The editors cite Caribbean writers Kamau Brathwaite, Édouard Glissant, and Derek Walcott as direct influences on their pan-Caribbean focus and “framing, selection, and interpretation of works of art” (72). In her substantial essay, “Inscribing into Consciousness the Work of Caribbean Art,” Flores elaborates upon the exhibition’s four-part, thematic, nonlinear structure, which loosely categorizes works by the eighty-plus represented artists. Throughout, she views the longue durée via not only artworks included in the exhibition sections but also literary sources. The first part of the show, “Conceptual Mappings,” looks to those probing mapping’s colonial history, reimagining cartography, and plotting (and naming) varied types of relation and possibilities. “Perpetual Horizons,” the second section, revolves around visual treatments of the horizon—a seemingly unending boundary central to islands and signifying much, including entrapment, longing, or, particularly for tourists, “paradise”—alongside textual treatments ranging from Immanuel Kant to Walcott. In the third section, “Landscape Ecologies,” readers travel from Christopher Columbus’s perceptions of the Caribbean islands to, for instance, Farmacopea (2013) by Puerto Rican artist Beatriz Santiago Muñoz, a film meditating on the fading biodiversity of Puerto Rico’s plant life and individuals’ relations to it. “Representational Acts,” a fourth section, includes artists whose practices scrutinize the politics of representational processes and, with decolonial fervor, self-representation. Throughout her text—like the catalogue, a significant contribution to the art historical field—Flores provides an impressive engagement with Caribbean theory on the one hand and contemporary art from the insular Caribbean and its diasporas on the other. However, while she demonstrates multiple nexuses of theory and visual art within a region rife with both, she largely leaves interrogating or exploring them up to the reader.

Compelling essays in the third part of the catalogue weave in and out of and expand upon the archipelago. Nelson Maldonado-Torres centers Caribbean intellectuals Aimé Césaire, Frantz Fanon, and Sylvia Wynter (and her read of the archipelago) in a treatment of (de)colonial thought and aesthetics, smoothly grounding Western epistemologies and aesthetics in the European Renaissance and, to a certain extent, decolonial struggles in the Haitian Revolution. Nicholas Laughlin embraces the form of the archipelago in his poetic contribution, a transhistorical assemblage of texts, while the final essay in the catalogue, by Stephens, further studies the archipelago as a theoretical structure, indeed expanding its reach beyond the insular Caribbean by postulating South, Central, and North America as part of a chain of territories.
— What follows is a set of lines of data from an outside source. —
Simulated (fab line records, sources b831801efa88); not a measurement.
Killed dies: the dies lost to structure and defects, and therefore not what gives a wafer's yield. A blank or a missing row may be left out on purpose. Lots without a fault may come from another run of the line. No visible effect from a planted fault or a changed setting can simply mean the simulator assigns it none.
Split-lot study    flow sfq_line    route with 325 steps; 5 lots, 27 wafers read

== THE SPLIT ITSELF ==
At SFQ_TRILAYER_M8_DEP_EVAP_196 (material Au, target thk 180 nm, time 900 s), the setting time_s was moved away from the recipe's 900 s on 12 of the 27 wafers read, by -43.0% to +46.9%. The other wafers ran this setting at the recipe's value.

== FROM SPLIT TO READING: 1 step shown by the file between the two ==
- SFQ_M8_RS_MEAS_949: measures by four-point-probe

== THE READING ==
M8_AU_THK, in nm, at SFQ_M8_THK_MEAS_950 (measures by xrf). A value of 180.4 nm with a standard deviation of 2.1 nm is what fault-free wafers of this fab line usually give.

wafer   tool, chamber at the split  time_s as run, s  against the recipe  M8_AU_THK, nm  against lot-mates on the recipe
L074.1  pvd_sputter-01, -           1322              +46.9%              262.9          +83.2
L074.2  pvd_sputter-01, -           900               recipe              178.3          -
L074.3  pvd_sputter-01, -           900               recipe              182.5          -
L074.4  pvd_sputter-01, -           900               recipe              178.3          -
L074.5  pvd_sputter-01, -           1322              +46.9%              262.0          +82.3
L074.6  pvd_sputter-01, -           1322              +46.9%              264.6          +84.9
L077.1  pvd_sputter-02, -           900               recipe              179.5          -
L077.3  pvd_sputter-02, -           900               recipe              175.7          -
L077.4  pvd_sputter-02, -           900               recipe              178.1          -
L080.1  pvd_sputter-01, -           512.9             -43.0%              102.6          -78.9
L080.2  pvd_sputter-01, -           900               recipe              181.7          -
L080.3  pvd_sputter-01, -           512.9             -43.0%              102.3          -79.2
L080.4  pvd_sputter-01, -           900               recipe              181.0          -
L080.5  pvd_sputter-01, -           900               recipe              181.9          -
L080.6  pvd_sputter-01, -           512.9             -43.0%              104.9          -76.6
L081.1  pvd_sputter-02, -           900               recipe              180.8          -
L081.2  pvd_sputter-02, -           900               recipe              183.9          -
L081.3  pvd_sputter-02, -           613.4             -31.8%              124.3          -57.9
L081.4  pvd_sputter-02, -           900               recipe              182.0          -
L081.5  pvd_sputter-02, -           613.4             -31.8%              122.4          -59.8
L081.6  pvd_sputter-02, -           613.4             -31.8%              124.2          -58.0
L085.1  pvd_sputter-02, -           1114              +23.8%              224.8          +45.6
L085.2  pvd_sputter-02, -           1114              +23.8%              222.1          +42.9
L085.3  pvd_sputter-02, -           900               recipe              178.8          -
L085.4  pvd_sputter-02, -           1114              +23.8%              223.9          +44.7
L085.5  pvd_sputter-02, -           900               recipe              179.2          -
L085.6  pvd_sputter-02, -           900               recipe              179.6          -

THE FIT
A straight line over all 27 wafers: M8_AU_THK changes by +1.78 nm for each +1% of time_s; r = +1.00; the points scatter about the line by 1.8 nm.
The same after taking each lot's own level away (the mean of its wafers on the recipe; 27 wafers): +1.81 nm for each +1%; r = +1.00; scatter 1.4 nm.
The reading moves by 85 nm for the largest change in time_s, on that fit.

If a goal of Relational Undercurrents is to decenter national borders in favor of other modes of mapping, perhaps the catalogue’s second part, which comprises four essays that zoom in on art practices and markets in four Caribbean nations/territories (indeed three Hispanophone ones) and their diasporas, productively troubles the editors’ archipelagic focus. And the incongruences between their theoretical framework (centering regional continuity) and the second part of the catalogue (centering national and diasporic narratives) underscore a fundamental tension in their effort. Nonetheless, the essays offer insight into each varied scene as informed by black Atlantic and global political and capital currents, while contributing to more-localized arts discourses, especially Jerry Philogene’s acute text on Haitian aesthetics. Her essay critiques the patrilineal, racialized history of discourses on “what is known as ‘Haitian art’” (if not art history more broadly); scrutinizes tropes of otherness, deviance, and poverty projected onto Haiti; and posits a means to reconsider visual and textual forces shaping Haiti, art made on the island and abroad, and, crucially, its historiography (191). Meanwhile Rocío Aranda-Alvarado’s text on Dominican art “at home and abroad” spotlights artworks such as All Tied Up/Amarre (2006) by Charo Oquet, which confronts the fraught relationship between the Dominican Republic and Haiti (which share an island); colorism (and its intersections with gender), anti-black, and anti-Haitian sentiments; and the uses of “modernity” within Dominican history. In a third essay, Antonio Eligio Fernández (Tonel) interrogates the economics of art production within Cuba since the 1980s—marked by a transition from Communism to “something else” (Martin Jay’s phrasing)—and the shifting relations of its art economy to the “global” art market (220). Closing the section, Laura Roulet surveys artist-run initiatives, collaborative art, and social practice resurging in Puerto Rico in the 2000s, sensitively underscoring links to previous Puerto Rican and Nuyorican efforts that more recent practices build upon.

Of course, the archipelago does comprise nations, territories, overseas departments, and so on that are also roots of diasporas. While the editors frame visual art as a way to cross barriers, especially linguistic ones, the structure of the catalogue suggests these political demarcations cannot be set aside even within a project clinging to a geo-material continuum. “Relation” is another term Flores and Stephens employ in an attempt to transcend such delineations; it permeates their essays and, it seems clear from the catalogue’s title, the associative organization of the project itself. However, perhaps in keeping with the amorphous nature of the term (popularized in Caribbean theory by Glissant, who is referenced generously throughout), they neither directly define their use nor explicitly engage Glissant’s treatment of the term. His premise that “evolving cultures infer Relation, the overstepping that grounds their unity-diversity” stresses the futility of nonporous borders (Édouard Glissant, Poetics of Relation, University of Michigan Press, 2010, 1). And indeed, Relational Undercurrents centers the insular Caribbean not as a series of politically split and culturally isolated islands but as an archipelago connected by “relational patterns” (26). Aptly, Stephens’s concluding essay muses on Walcott’s description of the Antilles as “reflecting ‘Fragments of Epic Memory’”—in other words, as not only geological entities but also spaces packed with stories that are (not only) transnational to the core (281). The project as a whole helps to unpack connections between regional and international divides, and moreover between diaspora and island, land and sea, art and theory, histories and ground. It is an effort that will surely ripple, and that carries with it the potential to rupture and reconfigure modes of thinking of and through the insular Caribbean, its art, and its histories—told and untold.